Some people just can’t let some things go. One of my favorite sports writers has now so invested himself in hating LeBron James that he inserts cheap shots in columns which have nothing to do with LeBron. Normally I am a fan of gratuitous insults — for example, anything at the expense of the New York Yankees, a hatred I share with Simmons, is always welcome — so my criticism here is not of insults. But part of the appeal of that type of insult is exactly that you don’t see it coming and it is irreverent.
In his latest column, Simmons reaches more than Ernie DiGregorio in a Harlem summer league game. In an ode to the sports world latest loveable loser, Tiger Woods, he states that Woods shares the same gift as Michael Jordan. So here we have a Simmons pontificating about Tiger Woods in a way that a younger Simmons would have dedicated an entire mailbag to ridiculing – an excerpt:
Two decades later, Tiger left a similar crater that we haven’t filled. We hated The Decision because we talked ourselves into LeBron maybe possessing that same gift; by choosing South Beach and Dwyane Wade, he was telling us, “You were wrong.” That made us angry. That hurt our feelings. We looked around, searched for someone else, couldn’t find him. We bided our time. And suddenly, there was Tiger on Sunday, making another run at Augusta, pulling us back in yet again. The moralizing is over. The jokes are done. (Most of them, anyway.) We chopped him down to size, made him human, made him bleed. He never caved.

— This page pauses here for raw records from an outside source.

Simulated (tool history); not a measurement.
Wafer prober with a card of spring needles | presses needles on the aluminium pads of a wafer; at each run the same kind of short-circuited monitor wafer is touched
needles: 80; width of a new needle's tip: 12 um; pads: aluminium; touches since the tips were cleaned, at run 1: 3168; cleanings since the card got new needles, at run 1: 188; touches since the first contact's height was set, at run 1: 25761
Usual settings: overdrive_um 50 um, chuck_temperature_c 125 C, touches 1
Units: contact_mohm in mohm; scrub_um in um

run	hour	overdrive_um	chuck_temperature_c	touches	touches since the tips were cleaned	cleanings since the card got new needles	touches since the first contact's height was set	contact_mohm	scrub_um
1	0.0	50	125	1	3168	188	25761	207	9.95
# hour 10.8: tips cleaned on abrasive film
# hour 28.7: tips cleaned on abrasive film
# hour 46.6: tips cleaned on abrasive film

Woods never caved, really? Has Woods won a tournament since he was clubbed in 2009? Wasn’t Woods tied for the lead on the back nine on Sunday with inexperienced players? Haven’t his latest two supposed porn star dates been featured in movies which went straight to video? Define cave Bill.
But lets focus on the illogic of the LeBron jibe. According to Simmons, the gift in the case of Jordan and Woods was to make us care. Their athletic ability was so superior, it transcended their sport and nothing [and he really means nothing] about them off the field could diminish the gift. Despite all his powers of observation, LeBron had even Simmons fooled during his first seven years in the NBA. Although in an embarrassing hedge, Simmons describes his misdiagnosis as something he “had talked himself into, [LeBron] possibly possessing the gift.” Wow, balls to the wall on that one Billy.
So given his criteria, the question for Simmons is, what about LeBron deciding to exercise his free agency together with Wade would cause him to the remove the gift tag that he “possibly had previously talked himself into?” I’m assuming he considered LeBron’s talent level unaffected by free agency. If anything, this NBA season reinforced the uniqueness of LeBron’s talent, when his production level remained consistent despite playing with other great players. It also can’t be the championship angle, since Woods apparently still possesses it after not winning across three calendar years. The gift, like some religious ritual, once conferred cannot be rescinded.
The “make us care” criteria is where the wheels really come off in Simmons logic. Who else in sports today could have changed franchises and generated an unprecedented level of interest which filtered down to the entire league? Denying LeBron the ‘gift’ tag is only the latest shot from Simmons. Far from flowing naturally, the LeBron shots increasingly appear to be driven almost by contractual obligations.
One thing for sure, if the Miami Heat win the NBA championship, Simmons rep as an NBA expert should take a hit. How could it not, he has staked out a position on the biggest NBA story of his talking head generation, and he will have missed it completely. But why? Why would someone who loves the game, allow the hype to distract from the focus on the game? I say the reason is cultural. It’s not so much what LeBron did, but where he ended up. Miami, not Chicago, not New York.